CONSTANT PEG PROGRAM MiG-23 FLOGGER FIGHTER JET

Cairo had recently fallen out with Moscow with predictable results: less than one year after it started flying the Russian-supplied MiG-23 “Flogger” – a new and somewhat enigmatic supersonic interceptor that was greatly revered by US intelligence agencies – the Egyptian Air Force withdrew them from service as spare parts from the Motherland were withheld and their own stocks dried up. The situation for Egypt’s MiG-21s was only marginally better, thanks to more plentiful stocks of spares, but even these would not last for too long. Cairo did the only thing it could and made its MiGs available to China and the United States in exchange for new hardware and hard currency. America bought a large quantity of equipment from Egypt – MiGs, bombs, missiles, radars, surface-to-air missile (SAM) systems, and so on. But the jewel in the crown was the Flogger. Merlin cited a former Red Hat commander as saying: “In the summer of 1977, the Red Hats acquired from Egypt 12 MiG-23MS `Flogger E’ interceptors and one MiG-23BN `Flogger F’ fighter-bomber. They were shipped to the US in two C-5s, each carrying six airframes.” AFSC took the first look at the two MiG-23 variants under the codenames HAVE PAD and HAVE BOXER. Soon, it would be TAC’s turn.

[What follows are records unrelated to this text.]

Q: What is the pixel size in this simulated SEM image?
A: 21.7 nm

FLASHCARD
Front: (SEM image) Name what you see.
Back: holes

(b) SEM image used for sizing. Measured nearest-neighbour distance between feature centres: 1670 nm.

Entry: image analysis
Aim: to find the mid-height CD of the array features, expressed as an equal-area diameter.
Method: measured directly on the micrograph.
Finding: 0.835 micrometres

On November 1, 1980, the first MiG-23 was flown by the 4477th TES at Tonopah when a single MiG-23BN Flogger F flew in from Groom Lake. Ellis, Henderson explained, had been crucial in preparing for the arrival of the Flogger. “The 4477th’s budget never quite caught up with the exploding growth of the operation and the arrival of the MiG-23. We were always scrounging for makeshift solutions to storage, housing, supply, etc. Only Bobby knew the ‘grand plan’ and I was constantly being surprised by a new structure or vehicle at the complex at Tonopah. It looked like a shantytown and it was called Indian Village for very obvious reasons.”

TAC had been flying the Flogger on and off since PAD and BOXER, and it is probably more than coincidental that the permanent acquisition of the first Flogger in November corresponds with the end of AFSC’s HAVE LIGHTER and HAVE DOWN testing of “Type IIIB” aircraft by the Red Hats, according to Merlin.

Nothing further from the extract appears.